Anyone for cordial?

Dave Greenslade’s vignette (Letters, 25/3) of the wartime cordiality between Menzies and Curtin might well be a piece of space fiction, beside the governmental processes that assault our senses in today’s Australia. Thinking of the past decade generally, and the past week most graphically, it’s hard to believe there ever was or ever could be a time when a Westminster parliamentary process could be vigorous without spite.

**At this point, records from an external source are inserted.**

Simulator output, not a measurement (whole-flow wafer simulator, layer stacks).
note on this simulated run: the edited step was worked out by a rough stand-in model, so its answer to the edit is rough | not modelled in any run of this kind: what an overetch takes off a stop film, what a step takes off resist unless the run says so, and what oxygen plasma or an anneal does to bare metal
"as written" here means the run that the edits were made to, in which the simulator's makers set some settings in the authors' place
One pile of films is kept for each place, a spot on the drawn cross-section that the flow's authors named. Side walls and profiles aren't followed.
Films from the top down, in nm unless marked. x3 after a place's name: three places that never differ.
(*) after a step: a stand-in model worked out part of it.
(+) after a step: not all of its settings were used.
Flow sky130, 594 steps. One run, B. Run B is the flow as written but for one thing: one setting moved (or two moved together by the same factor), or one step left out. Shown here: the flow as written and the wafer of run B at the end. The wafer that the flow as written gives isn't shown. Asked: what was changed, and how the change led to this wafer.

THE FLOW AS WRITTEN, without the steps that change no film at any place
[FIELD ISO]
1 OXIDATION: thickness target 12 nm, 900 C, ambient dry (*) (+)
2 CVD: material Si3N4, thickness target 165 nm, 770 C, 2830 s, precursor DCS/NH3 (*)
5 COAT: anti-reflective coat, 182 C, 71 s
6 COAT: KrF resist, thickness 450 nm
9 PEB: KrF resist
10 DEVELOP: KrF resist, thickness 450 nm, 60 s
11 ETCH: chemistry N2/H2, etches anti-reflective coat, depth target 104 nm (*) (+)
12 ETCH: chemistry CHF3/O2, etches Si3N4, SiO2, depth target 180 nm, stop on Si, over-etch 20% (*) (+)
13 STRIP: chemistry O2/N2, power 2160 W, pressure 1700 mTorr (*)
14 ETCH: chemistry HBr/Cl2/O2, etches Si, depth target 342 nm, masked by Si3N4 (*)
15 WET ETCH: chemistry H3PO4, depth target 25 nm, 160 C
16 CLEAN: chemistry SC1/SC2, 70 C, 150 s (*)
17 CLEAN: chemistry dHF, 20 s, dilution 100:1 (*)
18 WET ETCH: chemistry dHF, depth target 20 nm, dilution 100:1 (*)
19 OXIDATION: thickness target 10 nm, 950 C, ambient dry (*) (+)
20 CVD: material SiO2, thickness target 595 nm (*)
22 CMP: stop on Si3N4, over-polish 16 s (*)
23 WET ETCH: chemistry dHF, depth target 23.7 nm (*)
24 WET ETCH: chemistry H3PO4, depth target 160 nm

The dream of, in Tony Abbott’s own words, ‘a kinder and gentler polity’ died with the hung parliament still in nappies. What has followed has been a season of surely unprecedented and almost unrestrained vituperativeness and character assassination. It has played out between parliamentary opponents and within the government, gleefully fuelled by a more than merely complicit media. And therein lies perhaps the greatest challenge to the function of our democracy. As the media regulation debate has highlighted, we won’t readily trust our politicians to scrutinise the media. Yet conversely we’ve come to doubt the media’s capacity to report truth before peddling opinion or trashing images.



How it might happen is hard to conceive. But the rehabilitation of the democratic process in the eyes of the next generation urgently requires some form of multilateral compact between politicians, media and the public. We must commit mutually to ending the culture of dirt units, celebrity gossip, personal invective and character smears. Preferably before it’s too late.